Opinion
653284/11 5914 8137
01-17-2019
Cleary Gottlieb Steen & Hamilton LLP, New York (Roger A. Cooper of counsel), for appellant. Quinn Emanuel Urquhart & Sullivan LLP, New York (Andrew J. Rossman of counsel), for respondent. Patterson Belknap Webb & Tyler LLP, New York (Erik Haas of counsel), for amicus curiae.
Cleary Gottlieb Steen & Hamilton LLP, New York (Roger A. Cooper of counsel), for appellant.
Quinn Emanuel Urquhart & Sullivan LLP, New York (Andrew J. Rossman of counsel), for respondent.
Patterson Belknap Webb & Tyler LLP, New York (Erik Haas of counsel), for amicus curiae.

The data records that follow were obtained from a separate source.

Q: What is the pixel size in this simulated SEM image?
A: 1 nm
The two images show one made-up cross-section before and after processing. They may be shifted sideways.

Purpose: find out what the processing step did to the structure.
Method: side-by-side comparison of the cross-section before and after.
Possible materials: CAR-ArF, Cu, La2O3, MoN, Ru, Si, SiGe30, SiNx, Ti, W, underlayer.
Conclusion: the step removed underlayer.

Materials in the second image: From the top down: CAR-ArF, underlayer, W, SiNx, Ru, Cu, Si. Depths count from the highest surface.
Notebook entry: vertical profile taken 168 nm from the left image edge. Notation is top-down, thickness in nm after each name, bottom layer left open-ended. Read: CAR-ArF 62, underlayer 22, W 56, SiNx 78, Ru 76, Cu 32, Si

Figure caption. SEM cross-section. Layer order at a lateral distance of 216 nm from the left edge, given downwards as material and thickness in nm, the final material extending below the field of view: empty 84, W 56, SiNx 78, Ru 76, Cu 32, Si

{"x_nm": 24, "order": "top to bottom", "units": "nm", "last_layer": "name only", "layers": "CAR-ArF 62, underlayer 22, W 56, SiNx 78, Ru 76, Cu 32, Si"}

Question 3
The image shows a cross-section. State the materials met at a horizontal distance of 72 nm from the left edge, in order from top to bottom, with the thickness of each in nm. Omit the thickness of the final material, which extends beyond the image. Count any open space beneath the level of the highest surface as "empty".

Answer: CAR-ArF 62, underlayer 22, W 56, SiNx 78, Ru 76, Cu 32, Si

Order, Supreme Court, New York County (Marcy S. Friedman, J.), entered July 31, 2018, which, to the extent appealed from, denied defendant's motion for summary judgment dismissing the second cause of action in its entirety, unanimously affirmed, with costs.
Despite the discretion afforded to defendant under the parties' agreements to calculate its loss after the agreements had been terminated, plaintiff raised an issue of fact as to whether defendant's loss calculation was reasonable and in good faith as required by the agreements. The court properly considered plaintiff's evidence, including expert reports, in support of its claim that defendant's calculations were not reasonable under the circumstances (see Hoag v Chancellor, Inc. , 246 AD2d 224, 230-231 [1st Dept 1998]).
We have considered defendant's remaining arguments and find them unavailing.
M-5914 — Lehman Brothers International (Europe) (in administration) v AG Financial Products , Inc.
Motion for leave to file amicus curiae brief granted.
THIS CONSTITUTES THE DECISION AND ORDER OF THE SUPREME COURT, APPELLATE DIVISION, FIRST DEPARTMENT.